Title: Tale of Two Cities
Author: Charles Dickens
Year I read it: 2004, 2006
One sentence summary: The classic novel of the French Revolution; of doppelgangers; of family devotion, betrayal, and shame; and of the relation of two cities: London and Paris.
Interesting fact: Dickens's only historical fiction novel.
Three reasons to read it:
- If you, like me, think Dickens is a bit heavy-handed in his symbolism and caricatures and length, etc... Let me assure you, this book is better than most. [It's like Spielberg's Lincoln - he seems to have stepped back enough to let the characters breathe and fill the space he's created.]
- Sydney Carton. No, I'm not
justfangirling. I may have a thing for complex, quasi-scoundrelly protagonists. But it's not just that. Sydney is genuinely amazing. He's brilliant creation and he makes the rest of this story work.

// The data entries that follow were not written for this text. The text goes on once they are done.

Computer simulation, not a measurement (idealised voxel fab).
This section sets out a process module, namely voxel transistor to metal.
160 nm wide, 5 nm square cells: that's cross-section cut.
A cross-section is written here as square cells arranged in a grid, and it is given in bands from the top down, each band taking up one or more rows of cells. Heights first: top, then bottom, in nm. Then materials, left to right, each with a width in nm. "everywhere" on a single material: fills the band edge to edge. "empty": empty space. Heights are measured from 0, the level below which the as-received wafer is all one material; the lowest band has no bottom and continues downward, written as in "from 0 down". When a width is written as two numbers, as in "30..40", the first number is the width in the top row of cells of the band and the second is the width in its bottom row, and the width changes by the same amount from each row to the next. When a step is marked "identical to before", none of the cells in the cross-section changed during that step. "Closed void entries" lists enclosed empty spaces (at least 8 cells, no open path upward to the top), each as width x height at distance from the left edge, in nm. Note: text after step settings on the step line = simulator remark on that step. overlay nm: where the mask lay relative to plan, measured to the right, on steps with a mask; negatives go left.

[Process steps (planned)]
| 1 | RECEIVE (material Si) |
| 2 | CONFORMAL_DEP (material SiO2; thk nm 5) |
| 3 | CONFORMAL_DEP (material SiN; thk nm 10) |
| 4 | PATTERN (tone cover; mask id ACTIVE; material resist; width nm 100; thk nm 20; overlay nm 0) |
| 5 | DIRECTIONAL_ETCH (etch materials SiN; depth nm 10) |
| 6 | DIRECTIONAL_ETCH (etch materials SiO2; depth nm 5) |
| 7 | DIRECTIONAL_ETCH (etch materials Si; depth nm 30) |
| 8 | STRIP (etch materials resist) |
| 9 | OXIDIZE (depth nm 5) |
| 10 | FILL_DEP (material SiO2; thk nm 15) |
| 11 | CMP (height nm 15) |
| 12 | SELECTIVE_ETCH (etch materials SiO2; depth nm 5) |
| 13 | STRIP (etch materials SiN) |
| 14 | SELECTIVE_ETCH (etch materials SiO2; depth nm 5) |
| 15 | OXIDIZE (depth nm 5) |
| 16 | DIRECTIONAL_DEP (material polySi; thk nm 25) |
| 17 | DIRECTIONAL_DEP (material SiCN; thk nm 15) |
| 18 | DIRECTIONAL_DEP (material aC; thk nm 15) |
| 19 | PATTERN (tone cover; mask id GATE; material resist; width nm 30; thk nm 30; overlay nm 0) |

- This is one of those books that you have to trust that the author is weaving a web of plots and that they will somehow connect in the end. Dickens does a fabulous job of bringing all his threads together for a spectacular climax - no loose ends, no characters wasted.
One reason you maybe shouldn't:
- Being that it's Dickens, there are still (in my opinion) the issue of the weak-or-evil-female conundrum.
“A wonderful fact to reflect upon, that every human creature is constituted to be that profound secret and mystery to every other.”
“I wish you to know that you have been the last dream of my soul.”
"Oh, you will let me hold your brave hand, stranger?""Hush! Yes, my poor sister; to the last.”